More than half of Kuwait’s members of parliament have resigned in protest at a court’s decision to annul an election that had given the Islamist-led opposition a majority. The resignations deepen the political crisis in the major oil exporter which has so far avoided the widespread dissent that has ousted heads of state in some other Arab countries. Wednesday’s ruling effectively dissolved the parliament elected in February and reinstated its predecessor, but the resignations by many lawmakers who were in the previous parliament deprives the 50-seat assembly of more than half its members, making it difficult to function. The number of resigning lawmakers had risen by Thursday to at least 26, parliamentary sources said. “It does us no honour to be part of the 2009 assembly which was brought down by the nation,” said Jamaan al-Harbish after Wednesday’s ruling, speaking on behalf of several lawmakers. “We thus tender our resignations,” he added.

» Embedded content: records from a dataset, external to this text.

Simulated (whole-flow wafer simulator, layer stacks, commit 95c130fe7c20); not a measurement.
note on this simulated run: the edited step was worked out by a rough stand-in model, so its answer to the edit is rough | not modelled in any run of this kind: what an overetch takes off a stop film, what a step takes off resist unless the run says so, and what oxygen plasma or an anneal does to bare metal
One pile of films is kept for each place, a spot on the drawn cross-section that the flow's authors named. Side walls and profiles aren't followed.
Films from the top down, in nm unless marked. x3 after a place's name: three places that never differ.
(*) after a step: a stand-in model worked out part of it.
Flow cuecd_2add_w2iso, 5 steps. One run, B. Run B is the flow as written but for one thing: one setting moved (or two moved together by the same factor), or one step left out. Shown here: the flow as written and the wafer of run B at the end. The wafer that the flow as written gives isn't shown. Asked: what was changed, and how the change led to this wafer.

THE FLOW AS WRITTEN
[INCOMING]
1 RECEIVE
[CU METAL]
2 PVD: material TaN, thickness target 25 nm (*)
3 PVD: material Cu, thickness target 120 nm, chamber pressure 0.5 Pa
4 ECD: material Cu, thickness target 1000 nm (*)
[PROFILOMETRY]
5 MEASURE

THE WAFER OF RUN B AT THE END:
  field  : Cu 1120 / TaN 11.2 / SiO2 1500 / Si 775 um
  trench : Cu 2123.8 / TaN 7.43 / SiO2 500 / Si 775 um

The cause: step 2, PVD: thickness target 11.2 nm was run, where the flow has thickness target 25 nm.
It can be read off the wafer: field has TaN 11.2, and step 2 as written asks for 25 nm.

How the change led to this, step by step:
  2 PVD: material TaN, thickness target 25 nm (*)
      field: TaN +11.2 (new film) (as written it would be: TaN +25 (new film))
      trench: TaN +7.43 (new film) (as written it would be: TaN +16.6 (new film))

Some parliamentarians and analysts compared Wednesday’s court ruling to Egypt’s constitutional court’s decision to annul the Islamist-dominated parliament earlier this month. The ruling came two days after the emir, Sheikh Sabah al-Ahmad al-Sabah, suspended parliament in an escalating dispute between the cabinet and lawmakers, a row which threatened to stall economic planning in OPEC member which is a key U.S. ally.
At the heart of the standoff, analysts and lawmakers say, was a demand to allocate up to nine cabinet seats to parliament members and further boost their voting power on critical issues.